M. Ducceschi and S. Bilbao

Simulation of the Geometrically Exact Nonlinear String via Energy Quadratisation

Journal of Sound and Vibration, 2022

Nonlinear string vibration has been the subject of intense reasearch. Various musically relevant phenomena cannot be explained by linear theory alone: these include pitch glides and tension modulation effects. Geometric arguments and Hooke's law can be used to derive a nonlinear model, known in the literature as geometrically exact [1].

This model predicts an energy transfer (that is, a coupling) between the transverse and longitudinal waves. Numerically, this system is very complicated! (... and, from my perspective, a lot of fun to work with ...). Complications arise for two reasons. The first has to do with the linear parts of the longitudinal and transverse waves: these have very different wave speeds, ultimately impairing good numerical resolution. If you try to match the mesh size to either one of the wave speeds, you'll get severe warping in the other direction. The second difficulty arises as a consequence of classic time-stepping integrators, yielding an energy-conserving discretisation of the gradients on one hand, but a fully nonlinearly implicit discretisation on the other. This is a massive computational bottleneck!
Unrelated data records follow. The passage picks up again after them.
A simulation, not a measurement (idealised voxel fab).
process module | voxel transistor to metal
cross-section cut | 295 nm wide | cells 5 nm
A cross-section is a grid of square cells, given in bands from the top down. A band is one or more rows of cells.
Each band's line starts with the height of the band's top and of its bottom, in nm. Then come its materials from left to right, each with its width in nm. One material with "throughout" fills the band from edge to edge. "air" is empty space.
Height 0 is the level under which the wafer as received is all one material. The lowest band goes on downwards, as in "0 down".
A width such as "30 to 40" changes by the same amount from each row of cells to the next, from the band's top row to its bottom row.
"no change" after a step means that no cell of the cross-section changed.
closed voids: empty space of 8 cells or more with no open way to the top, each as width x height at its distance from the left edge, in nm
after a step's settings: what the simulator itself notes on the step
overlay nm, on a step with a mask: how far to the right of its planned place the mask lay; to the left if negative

Stefan and I had a go with the problem. As a general design principle, it is always best to discretise the linear part as good as possible, that is, to make sure that the linear part runs with least amount of numerical dispersion possible with the sample rate available (for audio, say, 48 kHz or so). For the geometrically exact string, this takes a little tinkering, but we were able to discretise the transverse waves using a finite difference scheme, and the longitudinal waves using some kind of modal approach. Since, for audio, the sample rate (and hence, the time step), is used as input parameter, the grid spacing for the transverse difference scheme is chosen at the limit of stability, while the number of longitudinal modes can be selected so to match the number of actual eigenmodes of the continuous system, avoiding modal warping. The use of a free ``theta'' parameter, allows to match the numercal linear part of the transverse waves to the continuous model very, very closely.

CFL or not?

The finite difference scheme for the transverse waves is characterised by a stability condition which depends on a switch \(\eta \in \{0,1\}\). When \(\eta = 0\), the fourth-order differential operator is discretised explicitly. This has consequences on the stability, convergence and accuracy properties of the scheme overall. When \(\eta = 0\), \(k\) is not simply proportional to the grid spacing \(h\). In fact, here \(k = O(h^2)\), as opposed to a classic Courant–Friedrichs–Lewy (CFL) condition, obtained for \(\eta = 1\), and which reads \(h = c k\), where \(c\) is the wave speed.

As a consequence, the formal order of accuracy in time of the scheme with \(\eta = 0\) is only first-order! Is this scheme somewhat "less accurate" than a scheme with a pure CFL condition? This question can be addressed in a number of ways. Formal order-accuracy is, of course, one way of assessing the scheme's properties. But what happens if you look at the behaviour of the scheme in the frequency domain?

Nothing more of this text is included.